14:59:48:800 In Node 1 : Starting HandOffStopper for shard Shard_4 to terminate 600 entities.
15:00:48:805 In Node 3 there is a log Rebalance shard [Shard_4] done [false] & Rebalance shard [Shard_3] done [false]
15:00:51:935 In Node 2 The Shard_3 is Rebalanced And all 600 entity Actors recreated.
15:00:48:980 In Node 2 The Shard_4 is Rebalanced And all 600 entity Actors recreated.

After Node 1 Restarts Now

Node 1 Down
Node 2 Shard 1,5,3 with [ 600,600,600 ] entities
Node 3 Shard 0,2,4 with [ 600,600,600 ] entities

ii)Node 2 Restarts

15:01:23:209 Node 1 Rejoins the Cluster.
15:01:24:052 Node 2 Leaves the Cluster.
15:01:26:804 In Node 2 : Starting HandOffStopper for shard Shard_3 to terminate 600 entities.
15:01:26:804 In Node 2 : Starting HandOffStopper for shard Shard_5 to terminate 600 entities.
15:01:26:804 In Node 2 : Starting HandOffStopper for shard Shard_1 to terminate 600 entities.
15:02:26:794 In Node 3 there is a log Rebalance shard [Shard_3] done [false],Rebalance shard [Shard_5] done [false] & Rebalance shard [Shard_1] done [false]
15:02:27:028 In Node 1 The Shard_5 is Rebalanced And Only 580 entity Actors reacreated.
15:02:28:237 In Node 1 The Shard_1 is Rebalanced And Only 61 entity Actors recreated.
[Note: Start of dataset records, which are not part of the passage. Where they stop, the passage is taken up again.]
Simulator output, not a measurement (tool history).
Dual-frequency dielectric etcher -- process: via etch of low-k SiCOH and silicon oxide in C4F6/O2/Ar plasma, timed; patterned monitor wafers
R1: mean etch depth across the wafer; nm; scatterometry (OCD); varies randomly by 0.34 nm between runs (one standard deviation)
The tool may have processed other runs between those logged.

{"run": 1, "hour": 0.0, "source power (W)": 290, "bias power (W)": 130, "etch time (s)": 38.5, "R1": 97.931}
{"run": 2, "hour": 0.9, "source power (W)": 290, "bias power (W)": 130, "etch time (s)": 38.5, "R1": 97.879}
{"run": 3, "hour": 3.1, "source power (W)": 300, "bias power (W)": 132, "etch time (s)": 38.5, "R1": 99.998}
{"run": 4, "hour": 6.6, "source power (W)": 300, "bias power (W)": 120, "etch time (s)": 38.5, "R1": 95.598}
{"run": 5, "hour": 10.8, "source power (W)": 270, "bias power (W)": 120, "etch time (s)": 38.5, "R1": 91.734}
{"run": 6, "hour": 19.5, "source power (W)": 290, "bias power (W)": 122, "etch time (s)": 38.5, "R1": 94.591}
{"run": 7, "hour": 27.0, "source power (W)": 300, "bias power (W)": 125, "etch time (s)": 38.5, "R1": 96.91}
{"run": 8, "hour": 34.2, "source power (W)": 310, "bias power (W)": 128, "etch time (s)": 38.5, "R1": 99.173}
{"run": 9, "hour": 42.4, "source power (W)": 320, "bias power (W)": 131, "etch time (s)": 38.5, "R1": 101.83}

15:02:32:967 In Node 1 The Shard_3 is Rebalanced And Only 35 entity Actors recreated.

After Node 2 Restarts Now

Node 1 Shard 1,5,3 with [ 35,580,61 ] entities
Node 2 Down
Node 3 Shard 0,2,4 with [ 600,600,600 ] entities

iii)Node 3 Restarts

15:02:51:133 Node 2 Rejoins the Cluster.
15:02:51:799 Node 3 Leaves the Cluster.
15:02:55:621 In Node 3 : Starting HandOffStopper for shard Shard_0 to terminate 600 entities.
15:02:55:621 In Node 3 : Starting HandOffStopper for shard Shard_2 to terminate 600 entities.
15:02:55:622 In Node 3 : Starting HandOffStopper for shard Shard_4 to terminate 600 entities.
15:03:55:772 In Node 2 The Shard_0 is Rebalanced And Only 116 entity Actors recreated.
And Shard_2 & Shard_4 not rebalance to Node 2.
15:04:27:943 Node 3 Rejoins the Cluster

After Node 3 Restarts Now

Node 1 Shard 1,5,3 with [ 35,580,61 ] entities
Node 2 Shard 0 with [ 116 ] entities
Node 3 No Shards.

We have a Singleton actor in the Cluster, which Logs the Current Cluster member Status for a time interval. And it will log the No of Actors in the Cluster by invoking

GetClusterShardingStats getStats = new ShardRegion.GetClusterShardingStats(FiniteDuration.create(5000, TimeUnit.MILLISECONDS)); 
 
Future<Object> ack = Patterns.ask(region, getStats, timeout).toCompletableFuture(); 
 
ClusterShardingStats ss = (ClusterShardingStats) ack.get(5000, TimeUnit.MILLISECONDS);

With this cluster stats The singlton will Log the Active Actor Count with Shard wise split-up.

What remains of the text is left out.